Apps are increasingly helping people monitor and control objects remotely on their mobile devices.
From Internet-connected washing machines and smart refrigerators to bathroom scales, gadgets that connect to the Internet are on the rise in homes, and apps are the means to monitor and control them.
By 2022, the average household with two teenage children will own roughly 50 Internet-connected devices, up from approximately 10 today, according to estimates by the Organisation for Economic Co-operation and Development.
This trend has been dubbed the "Internet of Things".
"Until three or four years ago, consumers primarily accessed the Internet through PCs and laptops but at the beginning of 2013, the picture is very different," said Amanda Sabia, principal research analyst at Gartner.
"Consumers use multiple screens to perform various activities that require both fixed and mobile Internet connectivity, from watching and sharing videos and photos, to playing games, to accessing social networks, to banking and paying bills online.
"Consumers are screen-agnostic — they will use whichever screen is convenient, as long as it is ‘connected.’"
Stephen Prentice, vice president and fellow at research advisory firm Gartner, said: "On one hand you've got all these devices giving out information, and on the other you have people accessing them increasingly through their tablets or mobile phones."
Home control is a popular use of the technology. A washer and dryer produced by Samsung, for instance, can be remotely controlled with an Android app to start and stop the machine, and control factors like temperature. Users can even get notifications when a load is finished.
Overhead lights called Philips Hue can be controlled with the accompanying iPhone or Android app to switch them on and off remotely, set timers, and change mood lighting.
Temperature in the home can be controlled remotely with Nest Mobile for iPhone, iPod Touch, iPad and Android, while air quality can be measured with Netatmo, a personal weather station and air quality monitor.
With the iPhone or Android app, users can view information on indoor air quality, such as the level of carbon dioxide and humidity in the room, and the app suggests ideal times to ventilate.
There's even an app and gadget for plant owners. Koubachi, a plant sensor placed in the soil of a potted plant, connects to an iPhone app to send notifications when it needs watering, misting, sun or shade.
"The diversity of these devices is huge," said Prentice.
"The vast majority of the future devices of this type don't exist today - they're new things. If you can measure it, then someone is going to have a device to do that and someone will find a use for that data," he said.
Apps and gadgets are also playing a role in monitoring and tracking health.
For weight tracking, the Withings Health Mate app for iPhone and Android automatically tracks weight by connecting to one of Paris-based company Withings' smart bathroom scales.
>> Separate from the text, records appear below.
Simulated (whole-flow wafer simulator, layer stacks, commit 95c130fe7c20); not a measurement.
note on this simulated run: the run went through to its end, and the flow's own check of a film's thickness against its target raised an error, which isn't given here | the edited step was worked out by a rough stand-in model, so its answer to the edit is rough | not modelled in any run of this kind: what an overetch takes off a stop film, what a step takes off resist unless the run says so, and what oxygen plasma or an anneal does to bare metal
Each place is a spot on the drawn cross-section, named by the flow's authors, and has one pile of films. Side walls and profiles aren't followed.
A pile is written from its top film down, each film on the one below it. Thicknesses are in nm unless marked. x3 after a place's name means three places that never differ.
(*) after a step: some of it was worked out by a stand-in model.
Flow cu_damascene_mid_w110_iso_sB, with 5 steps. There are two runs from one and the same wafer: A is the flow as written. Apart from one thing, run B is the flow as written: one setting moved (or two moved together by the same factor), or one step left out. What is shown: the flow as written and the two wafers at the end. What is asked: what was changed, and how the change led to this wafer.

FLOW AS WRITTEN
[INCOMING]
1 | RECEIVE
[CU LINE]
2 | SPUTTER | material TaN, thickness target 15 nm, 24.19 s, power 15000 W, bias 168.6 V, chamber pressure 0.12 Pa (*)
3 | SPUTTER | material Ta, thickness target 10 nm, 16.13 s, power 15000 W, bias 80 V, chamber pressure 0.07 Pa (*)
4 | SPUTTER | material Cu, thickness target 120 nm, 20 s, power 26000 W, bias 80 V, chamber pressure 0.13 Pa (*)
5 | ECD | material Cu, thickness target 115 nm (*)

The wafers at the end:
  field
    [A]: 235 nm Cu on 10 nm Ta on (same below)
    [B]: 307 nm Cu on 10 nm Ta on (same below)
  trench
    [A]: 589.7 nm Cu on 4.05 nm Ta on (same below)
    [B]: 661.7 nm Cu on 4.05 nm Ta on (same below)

A similar app for babies, Withings Baby Companion app for iPhone, tracks a baby's weight and compares it to others the same age.
Those who want to improve their posture can turn to the LUMOback, a device worn around the waist that connects to an iPhone app that notifies users when they're slumping, and track their posture over time.
To track calories burned, distance traveled or steps taken, there are a flurry of options available, including wristbands like the Nike+ FuelBand and Larklife, which connect to iPhone apps, and the Jawbone UP and Fitbit One, which connect to iPhone and Android apps.
However, with this new technology on the rise, Prentice is concerned that privacy laws may not yet account for the collection of personal data that these gadgets and apps may have access to, such as location.
"It's a bit of a wild west out there," said Prentice.
"The regulatory environment just hasn't caught up with the technology," he said.
"At the moment it's a case of buyer beware."